A quarter of the best universities in Europe are in the UK, according to a new league table.
The latest Times Higher Education rankings reveal the nation is dominating higher education across the continent, taking a quarter of places - 46 institutions in total - in the top 200.
But the European University rankings also show that Germany is closing the gap, with 36 institutions making it into the list this year.
The new table comes amid continuing concerns that visa changes are having a negative impact and are leading to fewer international students choosing to come to the UK to study.
Rankings editor Phil Baty said that international students were "hugely important" to UK higher education, and the wider economy, warning that this "lifeline" was being put at increasing risk due to immigration policies and and the rising popularity of other European universities.
Overall, Oxford was the top ranked European university this year, followed by Cambridge in second and Imperial in third place.
University College London also made the top 10, taking the fifth spot, along with the London School of Economics and Political Science in sixth, Edinburgh was seventh, and King's College London was in eighth place.
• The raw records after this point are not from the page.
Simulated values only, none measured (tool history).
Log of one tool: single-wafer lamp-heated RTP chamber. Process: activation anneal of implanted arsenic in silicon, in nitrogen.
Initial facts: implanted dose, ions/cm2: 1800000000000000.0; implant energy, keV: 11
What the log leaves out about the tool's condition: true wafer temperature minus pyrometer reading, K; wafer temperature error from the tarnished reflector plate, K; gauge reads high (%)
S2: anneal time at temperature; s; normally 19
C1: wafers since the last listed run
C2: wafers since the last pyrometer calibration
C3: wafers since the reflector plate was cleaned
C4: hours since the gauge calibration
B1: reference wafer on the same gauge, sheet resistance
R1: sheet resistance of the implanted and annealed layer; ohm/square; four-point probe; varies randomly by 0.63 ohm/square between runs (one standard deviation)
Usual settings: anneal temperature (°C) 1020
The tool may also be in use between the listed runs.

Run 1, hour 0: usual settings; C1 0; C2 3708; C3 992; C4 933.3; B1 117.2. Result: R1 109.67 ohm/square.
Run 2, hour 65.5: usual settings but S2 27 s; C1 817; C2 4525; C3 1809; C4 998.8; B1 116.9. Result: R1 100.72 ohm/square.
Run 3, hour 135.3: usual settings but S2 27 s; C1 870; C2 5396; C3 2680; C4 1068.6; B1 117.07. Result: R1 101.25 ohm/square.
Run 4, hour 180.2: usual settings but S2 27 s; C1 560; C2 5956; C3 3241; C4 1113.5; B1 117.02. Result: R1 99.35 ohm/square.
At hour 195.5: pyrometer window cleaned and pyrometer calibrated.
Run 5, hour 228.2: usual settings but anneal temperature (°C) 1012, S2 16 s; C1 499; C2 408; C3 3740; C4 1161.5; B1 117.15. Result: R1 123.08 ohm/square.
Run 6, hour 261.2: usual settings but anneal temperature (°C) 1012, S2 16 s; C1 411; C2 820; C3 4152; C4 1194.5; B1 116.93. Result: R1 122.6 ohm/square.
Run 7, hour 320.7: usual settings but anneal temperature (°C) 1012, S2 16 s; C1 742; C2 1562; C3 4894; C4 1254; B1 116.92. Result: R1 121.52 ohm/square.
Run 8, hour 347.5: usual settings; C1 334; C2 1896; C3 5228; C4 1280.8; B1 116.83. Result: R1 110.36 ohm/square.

Others to make the top 50 were Manchester (18th), Bristol (23rd), Durham (24th), Glasgow (28th), Warwick (31st), St Andrews (35th), Exeter (38th), Sheffield (40th), Queen Mary, University of London (41st), and Southampton (joint 48th).
The European universities rounding out the top 10 were ETH Zurich - Swiss Federal Institute of Technology, Zurich, in Switzerland, which took fourth place, the Karolinska Institute in Sweden was ninth, and LMU Munich in Germany was in tenth place.
Mr Baty said: "International students are hugely important to the health of the UK higher education system and the wider economy.
"They spend about £4.5 billion on tuition fees and accommodation alone, but they also add much to the overall student experience by supporting a rich, multicultural campus life for all students.
"But this vital lifeline is increasingly at risk - for the first time this year the UK saw international student numbers stagnate, with significant drops from some countries.
"Not only are our restrictive immigration policies and the noisy rhetoric surrounding the issue leading many students to perceive that they are not welcome in the UK, we are also seeing the increasing popularity of European universities which are often just as highly ranked as their UK competitors but also much, much cheaper to study with.
"And these powerful universities on the continent are actively challenging UK market share: delivering more and more degree courses fully in English to attract students who in the past would only have chosen the UK, US or Australia.
"At the last count, the top universities in the Netherlands and Germany were offering around 2,000 degree programmes taught in the English language between them."